The little things add up

A Manawatu couple have built an award-winning farm business based on proven science and paying attention to detail, Terry Brosnahan writes.

In Livestock8 Minutes

A Manawatu couple have built an award-winning farm business based on proven science and paying attention to detail, Terry Brosnahan writes.

Ian and Steph Strahan are all-grass finishing 15,000-16,000 lambs, and fattening 1180 bulls and steers on 400 hectares at Kiwitea, near Feilding.

Their aim is to grow as much grass as possible and utilise it best by producing as much high value as possible.

Since the Strahans’ farming operation was profiled in Country-Wide January 2020, they have made slight changes to the operation. They are now finishing up to another 2000 lambs and 80 more cattle a year. They produce 600kg CW of meat/ha, aiming for a gross farm income of $4000/ha and average 23-30c/kg drymatter over the whole farm.

The economic farm surplus is $2000/ha and the farm working expenses 50% of gross farm income.

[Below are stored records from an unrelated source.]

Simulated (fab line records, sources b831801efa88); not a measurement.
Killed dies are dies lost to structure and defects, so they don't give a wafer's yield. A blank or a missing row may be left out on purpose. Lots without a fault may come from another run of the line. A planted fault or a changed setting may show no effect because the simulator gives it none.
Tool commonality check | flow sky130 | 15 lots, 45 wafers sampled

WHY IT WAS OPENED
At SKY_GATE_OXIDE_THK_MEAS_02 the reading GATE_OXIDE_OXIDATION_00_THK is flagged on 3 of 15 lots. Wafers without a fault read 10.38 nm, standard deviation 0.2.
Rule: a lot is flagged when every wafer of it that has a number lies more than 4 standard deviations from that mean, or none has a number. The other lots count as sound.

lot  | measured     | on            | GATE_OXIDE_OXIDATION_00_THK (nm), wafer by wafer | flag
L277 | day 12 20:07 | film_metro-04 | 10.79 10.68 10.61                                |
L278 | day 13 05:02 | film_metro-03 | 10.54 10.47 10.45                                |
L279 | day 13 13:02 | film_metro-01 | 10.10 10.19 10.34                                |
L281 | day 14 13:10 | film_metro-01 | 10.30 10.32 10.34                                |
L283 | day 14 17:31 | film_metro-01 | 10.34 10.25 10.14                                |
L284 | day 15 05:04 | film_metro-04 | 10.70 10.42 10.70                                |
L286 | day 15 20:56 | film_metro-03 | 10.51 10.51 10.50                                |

Their performance was impressive enough to win this year’s Wairere Central Districts Red Meat Business of the Year.

Head judge Sean Stafford from ANZ said the farming operation had great balance between sustainable farming practices and making money.

He says Ian’s attention to detail is impressive which underlies their success.

Steph, who has a background in marketing, finished running the local farmers’ market earlier this year and had time to have input into the farm before her next project.

The couple won $10,000 in cash and $10,000 worth of farm products.

The Strahans’ 400ha farm is pumping out 600kg CW of meat a week.

The Strahans’ buying in price is still the key to the operation with stock sourced through agents, some private deals and the Feilding saleyards. Price per kilo is king.

The farm is run like a grass factory with attention to detail adding up to bigger returns.

For example, same-day killing with meat company Ovation at its Feilding plant gives a dressing out yield of 43-46% (hot carcase). They have supplied Ovation for 12 years.

Lambs weighing 20-22kg carcaseweight are loaded on the truck and killed in six hours. Ian has compared this with lambs sent to be killed further away and the drop in meat yield can be from 250g up to 750g in one case. At $9/kg, that’s $2.25 to $6.75/lamb.

Yield will vary due to wool length, age and the time of the day with more gutful in the afternoon affecting liveweight.

Ian says careful management of lambs pre-slaughter is worthwhile so they take care when loading stock including no dogs in the yards. The 50c/kg downgrade to cutter for bruising or poor injection abscesses adds up.

Having clean lambs sometimes means not having to shear, but mainly it retains the presentation premium, worth another 15c/kg. They avoid handling lambs on wet days, put gravel on the tracks and have covered yards.

The cattle are killed November to March, lambs October to March. About 85/cattle/week are killed, and at the peak in winter, 1000 lambs/week.

While Ian doesn’t zero-base budget, i.e: each year go through each item of cost and justify each item, he does look closely at costs and question them.

“I try to keep an open mind and look at it like a blank canvas.”

Ian’s decisions are based on sound science and proven products, especially with fertilisers.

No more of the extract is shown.